This is part of the Iowa Graduation Rate series, examining trends in the Class of 2019-2024.
Eight Iowa districts graduated fewer than 70% of their students in 2024. A year earlier, there were four. Two years before that, three.
The doubling is not a statistical artifact. Several mid-size cities with cohorts large enough to produce stable rates joined the list for the first time in 2024, suggesting a real expansion of the graduation crisis beyond the handful of districts that have long struggled.

The list
| District | Graduation Rate | Cohort Size |
|---|---|---|
| Choice Charter Schools | 31.9% | 47 |
| Accountable to State | 39.2% | 125 |
| Storm LakeET | 54.2% | 192 |
| Clayton Ridge | 63.0% | 200 |
| OelweinET | 66.7% | 132 |
| Ruthven-Ayrshire | 66.7% | 12 |
| BurlingtonET | 67.4% | 258 |
| Fort DodgeET | 69.7% | 267 |
Two of the eight are not traditional community school districts. Choice Charter Schools is a charter entity, and "Accountable to State" is a catch-all category for students in state-supervised settings. Ruthven-Ayrshire's cohort of 12 makes its rate inherently volatile. Four students graduating or not could swing it by 33 points.
That leaves five traditional districts with graduation rates below 70% and cohorts large enough to take seriously: Storm Lake, Clayton Ridge, Oelwein, Burlington, and Fort Dodge. Together, they represent more than 1,000 students in the 2024 cohort, of whom roughly 370 did not graduate on time.
Fort Dodge and Burlington
Fort DodgeET is a city of about 25,000 in central Iowa. Its graduation rate has swung between 69% and 82% over the past six years, with no consistent direction. The 2024 rate of about 70% sits just above its 2022 low of 69%.
Inside Fort Dodge's numbers, students who receive special education services graduated at 41%. Students who are economically disadvantaged, who make up 66% of the cohort, graduated at 58%. Black students graduated at 47%, though the cohort of 19 is small.
BurlingtonET, on the Mississippi River in southeastern Iowa, graduated 67% of its students in 2024. The rate dropped to 65% in 2023 before recovering slightly. In Burlington, students who receive special education services graduated at 41%, and students who are economically disadvantaged graduated at 56%.

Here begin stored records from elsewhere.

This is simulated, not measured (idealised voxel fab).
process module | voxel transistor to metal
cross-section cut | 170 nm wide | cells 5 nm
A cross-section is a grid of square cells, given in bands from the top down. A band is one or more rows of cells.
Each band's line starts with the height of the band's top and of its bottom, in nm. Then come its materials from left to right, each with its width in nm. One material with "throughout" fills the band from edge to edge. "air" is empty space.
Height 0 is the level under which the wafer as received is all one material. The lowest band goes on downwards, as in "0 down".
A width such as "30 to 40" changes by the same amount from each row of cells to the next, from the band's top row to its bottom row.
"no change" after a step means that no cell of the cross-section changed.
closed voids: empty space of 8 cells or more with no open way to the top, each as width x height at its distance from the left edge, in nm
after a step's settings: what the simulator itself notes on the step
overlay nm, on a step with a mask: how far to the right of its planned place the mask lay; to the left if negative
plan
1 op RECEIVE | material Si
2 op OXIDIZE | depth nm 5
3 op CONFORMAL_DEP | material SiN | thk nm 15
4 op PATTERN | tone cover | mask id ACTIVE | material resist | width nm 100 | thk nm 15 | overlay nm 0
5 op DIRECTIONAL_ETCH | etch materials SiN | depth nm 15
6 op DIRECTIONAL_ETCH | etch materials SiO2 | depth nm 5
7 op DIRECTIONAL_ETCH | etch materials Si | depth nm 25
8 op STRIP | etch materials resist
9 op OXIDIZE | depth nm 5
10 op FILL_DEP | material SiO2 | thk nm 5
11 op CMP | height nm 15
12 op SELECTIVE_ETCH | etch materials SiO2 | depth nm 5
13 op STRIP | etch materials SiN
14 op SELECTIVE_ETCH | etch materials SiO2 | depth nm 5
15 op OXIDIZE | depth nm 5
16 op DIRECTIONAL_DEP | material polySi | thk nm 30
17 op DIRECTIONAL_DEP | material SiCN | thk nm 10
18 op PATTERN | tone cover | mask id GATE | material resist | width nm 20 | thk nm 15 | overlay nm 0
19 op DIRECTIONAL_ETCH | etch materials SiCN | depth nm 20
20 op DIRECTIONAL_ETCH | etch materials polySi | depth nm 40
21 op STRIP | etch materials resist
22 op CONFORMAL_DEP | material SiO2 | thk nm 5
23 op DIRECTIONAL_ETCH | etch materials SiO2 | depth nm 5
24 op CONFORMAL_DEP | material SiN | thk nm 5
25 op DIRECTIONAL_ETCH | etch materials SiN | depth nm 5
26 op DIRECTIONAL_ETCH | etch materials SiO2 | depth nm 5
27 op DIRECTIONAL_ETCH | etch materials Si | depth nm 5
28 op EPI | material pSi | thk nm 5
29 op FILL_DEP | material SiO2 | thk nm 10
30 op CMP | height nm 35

Both districts share a profile: former manufacturing centers with higher-than-average poverty rates, where the graduation challenge is concentrated among students who are low-income and students who receive special education services.

The Clayton Ridge question
Clayton Ridge's presence on the list is notable because the district has an unusual composition. Its cohort of 200 is large for a district of its enrollment size, inflated by virtual program students. Clayton Ridge hosts Iowa Virtual Academy, drawing students from across the state.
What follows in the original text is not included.